This raises an interesting question.  Yeshua claims to serve the God of Abraham, Isaac and Jacob.  Peter claims that Yeshua did so.  Peter claims to serve the same God (as does Paul).  In Jewish thought, this means that these men act according to the revelation that this God gave to Moses. The chain is unbroken. They do not claim to worship the God of Abraham, Isaac and Jacob because they know His name.  Knowing what to call Him means nothing unless you do what He says.  The identification is determined by practice, not documents or doctrines. If the God of Abraham, Isaac and Jacob names you as His child, then He is your authority and you do what He says.  That’s how I know I follow Him.

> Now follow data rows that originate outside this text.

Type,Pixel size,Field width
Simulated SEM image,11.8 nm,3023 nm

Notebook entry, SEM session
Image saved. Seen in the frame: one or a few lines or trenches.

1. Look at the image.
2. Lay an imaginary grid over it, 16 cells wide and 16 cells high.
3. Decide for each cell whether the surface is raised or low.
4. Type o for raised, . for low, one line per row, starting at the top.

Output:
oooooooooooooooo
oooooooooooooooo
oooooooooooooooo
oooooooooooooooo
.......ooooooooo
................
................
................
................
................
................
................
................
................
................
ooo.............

But something very odd happened after the first century.  When Christianity speaks about the God of Abraham, Isaac and Jacob, it doesn’t mean following the same unbroken chain.  It claims that because of Yeshua’s death, the God of Abraham, Isaac and Jacob is not the same God who revealed Himself to Moses or to the patriarchs. Oh, the name is the same, but everything about the practice is different.  In other words, the definition of the term has changed.  Now the concept of identification through action has changed to identification through declaration.  I serve the God of Abraham, Isaac and Jacob because I say so, regardless of whether my behavior is aligned with His revelation through the prophets.  In fact, if I actually follow what the God of Abraham, Isaac and Jacob said to the patriarchs and the prophets, I am not a true believer according to Christianity. I am a legalist, an incomplete Jew, a heretic. A true believer is one who recognizes that the God of Abraham, Isaac and Jacob isn’t the old God of Abraham, Isaac and Jacob.  He is now a God that Abraham, Isaac and Jacob might not even recognize.  He is now the God of the Church.
Running to the Scriptures to resolve this odd conclusion will not help much. The reason it won’t help is because the issue isn’t about the text.  It is about the paradigm that converts action into declaration.  It is about the difference between definition in behavior versus definition in statement.  The Scriptures can be made to fit either point of view.  The question really is about what the author meant by the terms he used.  So, let’s go back to Peter.  When Peter said that Yeshua is the servant of the God of Abraham, Isaac and Jacob, what do you think he meant?  Did he mean that Yeshua identified this God according to His name, or did he mean that Yeshua followed the same revelation given by this God to the patriarchs?  Was Yeshua a card-carrying member of the Church, or was He a follower of Jewish practices?  It seems rather obvious when we put it like this.  He practiced the faith of the Fathers.  So did Peter.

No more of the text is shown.